NATO’s eventual success, against an isolated Serbia weakened by a decade of perpetual crisis, was preordained. But when victory came after 11 weeks, it did so despite the leadership displayed at the top, not because of it. "Strategic commander" Clark was simply out of his depth. Schooled to fight a major war against the Soviets, and obsessed with avoiding another Vietnam, he possessed neither the intellectual framework nor the grammar to formulate strategy in circumstances where the canonical lessons of the Cold War didn’t apply. The supreme commander didn’t even know what he didn’t know.

For a nation that, like it or not, exercises global military power, a strategically illiterate officer corps represents a serious danger. By calling attention to that danger, albeit unwittingly, Waging Modern War deserves recognition as an important book.

—Andrew J. Bacevich

How the Melting Pot Can Work Again.

By Michael Barone. Regnery. 338 pp. $27.95

Sometime in the past year or two, American politicians awoke en masse with a terrible hangover on the issue of immigration. Policy had been dominated by restrictionists, who warned that a brown or yellow or multicolored tide was about to change the character of the nation, if not destroy it entirely. Gradually, though, the shrill voices of Pat Buchanan and Pete Wilson faded, the role of immigrants in the economic boom became clear, and legislators began amending or repealing the anti-immigrant statutes put on the books just a few sessions earlier.

Now, with the Immigration and Naturalization Service under orders to clean up its act, and new amnesties and guest worker programs under serious consideration, the tone of the popular debate has come full circle. Instead of books denouncing the rise of "alien" influences and blaming immigrants for everything from Los Angeles traffic jams to Chesapeake Bay pollution, we have books extolling the contributions of immigration to American life and values.

A political commentator best known as the coauthor for the past three decades of The Almanac of American Politics, Barone sensibly debunks "the notion that we are at a totally new place in American history, that we are about to change from a white-bread nation to a collection of peoples of color." On the contrary, "the new Americans of today, like the new Americans of the past, can be interwoven into the fabric of American life. . . . It can happen even more rapidly if all of us realize that that interweaving is part of the basic character of the country."
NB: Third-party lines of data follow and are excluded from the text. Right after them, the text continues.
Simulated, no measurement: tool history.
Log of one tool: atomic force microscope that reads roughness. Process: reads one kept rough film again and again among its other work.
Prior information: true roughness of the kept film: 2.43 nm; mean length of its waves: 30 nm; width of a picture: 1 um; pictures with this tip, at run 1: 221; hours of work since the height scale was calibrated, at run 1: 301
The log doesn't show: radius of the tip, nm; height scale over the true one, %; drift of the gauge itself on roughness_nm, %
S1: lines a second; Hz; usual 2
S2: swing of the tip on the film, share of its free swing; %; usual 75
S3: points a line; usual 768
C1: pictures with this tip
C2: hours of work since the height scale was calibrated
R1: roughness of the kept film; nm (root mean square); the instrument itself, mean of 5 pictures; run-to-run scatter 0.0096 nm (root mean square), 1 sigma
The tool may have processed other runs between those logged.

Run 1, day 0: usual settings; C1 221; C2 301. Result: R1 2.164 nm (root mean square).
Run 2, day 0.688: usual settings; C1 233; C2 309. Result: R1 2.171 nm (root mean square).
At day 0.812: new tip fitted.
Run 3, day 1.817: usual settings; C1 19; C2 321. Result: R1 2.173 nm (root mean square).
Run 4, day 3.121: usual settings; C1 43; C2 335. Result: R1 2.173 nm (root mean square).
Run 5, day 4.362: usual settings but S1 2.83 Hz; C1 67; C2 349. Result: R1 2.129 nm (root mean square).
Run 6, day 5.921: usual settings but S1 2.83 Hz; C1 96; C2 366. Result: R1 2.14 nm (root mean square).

Barone compares three groups of what he calls "new" Americans—blacks, Latinos, and Asians—with three ethnic groups that predominated among immigrants a century ago— the Irish, Italians, and Jews. Interesting, even compelling, Barone’s construct produces a number of useful insights about upward mobility and assimilation. Past and present have, in some respects, uncanny parallels. But there is also a major flaw in the approach. The African Americans of whom Barone writes have, for the most part, been in America far longer than almost anyone else he discusses, including most of the "white-bread" people. He acknowledges the problem early on, and then lamely dismisses it "for the purpose of this book."

A young Polish immigrant shoulders his trunk on Ellis Island in 1907.

152 Wilson Quarterly

Despite that weakness, many readers will enjoy Barone’s rapid, hold-on-to-your-hat histories of life in America for five of the six groups covered here. (His chapter on Asians seems cursory; perhaps he ran out of space, time, or interest.) The encyclopedic knowledge he has gained while visiting every congressional district in the country adds depth and flavor to his stories, though his periodic swipes at such policies as affirmative action and bilingual education seem gratuitous.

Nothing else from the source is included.